The Star That Proved the Universe Is Bigger Than We Imagined

Pinpointing a Milepost Marker Star that Opened the Realm of Galaxies

At the dawn of the 20^th century, astronomers faced a cosmic puzzle. The night sky was dotted with more than 100 nebulous objects cataloged in the late 1700s by French astronomer Charles Messier. Most were identified as star clusters, nebulae, supernova remnants, or glowing clouds of gas.

However, 40 of these objects stood apart. These mysterious whirlpool-like shapes, collectively called the “spiral nebulae,” were scattered across the sky, unlike the others. Adding to the mystery, astronomer Vesto Slipher used spectroscopy to reveal that the light from these spiral nebulae was redshifted, suggesting they were moving away from Earth. This left astronomers wondering: What were these objects, and why did they appear to recede?

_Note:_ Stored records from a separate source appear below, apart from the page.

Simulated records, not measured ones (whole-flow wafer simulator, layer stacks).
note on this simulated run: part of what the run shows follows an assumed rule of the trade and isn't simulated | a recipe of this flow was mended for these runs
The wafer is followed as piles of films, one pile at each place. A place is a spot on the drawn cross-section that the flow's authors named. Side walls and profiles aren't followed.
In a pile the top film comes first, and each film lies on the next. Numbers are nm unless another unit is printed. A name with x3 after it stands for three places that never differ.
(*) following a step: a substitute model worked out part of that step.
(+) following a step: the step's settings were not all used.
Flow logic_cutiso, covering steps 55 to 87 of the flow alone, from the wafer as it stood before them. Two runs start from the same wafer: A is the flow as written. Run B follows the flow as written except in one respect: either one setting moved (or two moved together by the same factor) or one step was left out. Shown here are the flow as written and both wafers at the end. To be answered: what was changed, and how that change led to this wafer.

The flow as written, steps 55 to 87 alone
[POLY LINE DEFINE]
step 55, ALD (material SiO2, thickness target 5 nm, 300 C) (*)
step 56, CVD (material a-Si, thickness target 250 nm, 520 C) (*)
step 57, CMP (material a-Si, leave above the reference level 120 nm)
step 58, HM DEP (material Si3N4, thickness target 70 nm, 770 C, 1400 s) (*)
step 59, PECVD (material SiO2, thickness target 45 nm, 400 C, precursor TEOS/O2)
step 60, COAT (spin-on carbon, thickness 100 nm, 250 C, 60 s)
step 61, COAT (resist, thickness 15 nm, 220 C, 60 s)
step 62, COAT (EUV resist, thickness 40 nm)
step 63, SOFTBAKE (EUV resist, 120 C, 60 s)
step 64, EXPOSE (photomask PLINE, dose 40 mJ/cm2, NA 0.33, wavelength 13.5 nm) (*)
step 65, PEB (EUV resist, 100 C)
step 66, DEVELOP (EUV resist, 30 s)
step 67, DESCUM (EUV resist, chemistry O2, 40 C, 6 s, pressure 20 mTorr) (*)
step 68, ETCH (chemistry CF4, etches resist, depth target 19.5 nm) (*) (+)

Edwin Hubble theorized that the spiral nebulae were not part of our Milky Way but instead extragalactic, positioned far beyond it. To prove this, he needed precise distance measurements. Hubble searched for Cepheid variable stars within these nebulae, a unique class of stars whose rhythmic pulsations correlate with their intrinsic brightness, making them invaluable tools for calculating astronomical distances. When Hubble measured the distance to a Cepheid in the Andromeda galaxy, known as V1, he determined it was over 2 million light-years away—far beyond the Milky Way’s boundaries. This discovery resolved the debate: the spiral nebulae were not mere clouds but entire galaxies.

Hubble’s finding fundamentally altered humanity’s understanding of the cosmos, revealing a universe far larger and more complex than previously imagined. He demonstrated that Andromeda was roughly 20 times the diameter of the Milky Way and that galaxies were rushing away from us in all directions. This suggested the universe was not eternal but had a finite age and an expanding structure.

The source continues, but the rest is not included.